Gigi

Gigi in her studio, restoring paintings.

This post was inspired by the buying of a book. It was the Contemporary Art Society 1949 annual review with the Chairman’s report, accounts, recent acquisitions and plans, all rather dry, however… Inside was a membership card for Gigi Richter. Issued on October 20th, 1949 it was just before she married and became Gigi Crompton. She was a picture restorer and botanist. Friend of many artists including Henry Moore who designed her sister-in-law’s grave.

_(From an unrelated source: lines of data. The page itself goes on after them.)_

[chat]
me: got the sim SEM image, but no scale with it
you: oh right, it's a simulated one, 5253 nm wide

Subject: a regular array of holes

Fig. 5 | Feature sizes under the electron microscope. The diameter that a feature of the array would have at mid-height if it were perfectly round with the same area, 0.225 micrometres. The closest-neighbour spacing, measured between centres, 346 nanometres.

Gigi Richter (1922-2020), christened Irmingard Emma Antonia, was the daughter of the American art historian, Dr George Martin Richter (1875-1942), and his wife, Amely, Baroness Zündt von Kentzingen from Munich. She was the godchild of Thomas Mann.

She went to school in England from 1929. She studied art in Berlin in 1936 and at Westminster Art School, London, 1938-9. She sheltered from the war in America working as an apprenticeship as a picture restorer under Sheldon Keck at the Brooklyn Museum, 1940-2, later working there as a laboratory assistant in 1944.

After the war she returned to Britain and then married David “Buzzy” Crompton in 1949 and at the suggestion of David’s sister Catherine (lover of Graham Greene) they settled in Thriplow, Cambridgeshire, on part of Catherine and her husbands estate.

and she worked as a restorer for the London Gallery in Brook St in 1947. She cleaned Gwen John’s Girl with a Cat for the Tate Gallery in 1947/8, and other works for the National Gallery. She then worked part-time as a freelance conservator at the Walker Art Gallery, Liverpool, 1958-62. She became interested in botany and was trained by her gardener, then going on to study and learn about local plants in Cambridgeshire.

In the 1960s the couple moved to Swaffham Bulbeck, Cambridgeshire. From 1972 until 1986 she was employed on the Eastern England Rare Plant survey and developed the methodology on which all subsequent rare plant surveys have been based. This led to further research into historical records, culminating in the Cambridgeshire Flora catalogue, published online. Her many papers included studies of the Devil’s Dyke, Lakenheath Warren and Wicken Fen, in East Anglia.

Roland Penrose – Le Grand Jour, 1938

Richter sold Roland Penrose’s Le Grand Jour to the Tate in 1964 and gave the Fitzwilliam Museum Paul Klee’s gouache ‘Gartenkunst’ in 2016, a present to her from Roland Penrose in 1945/6.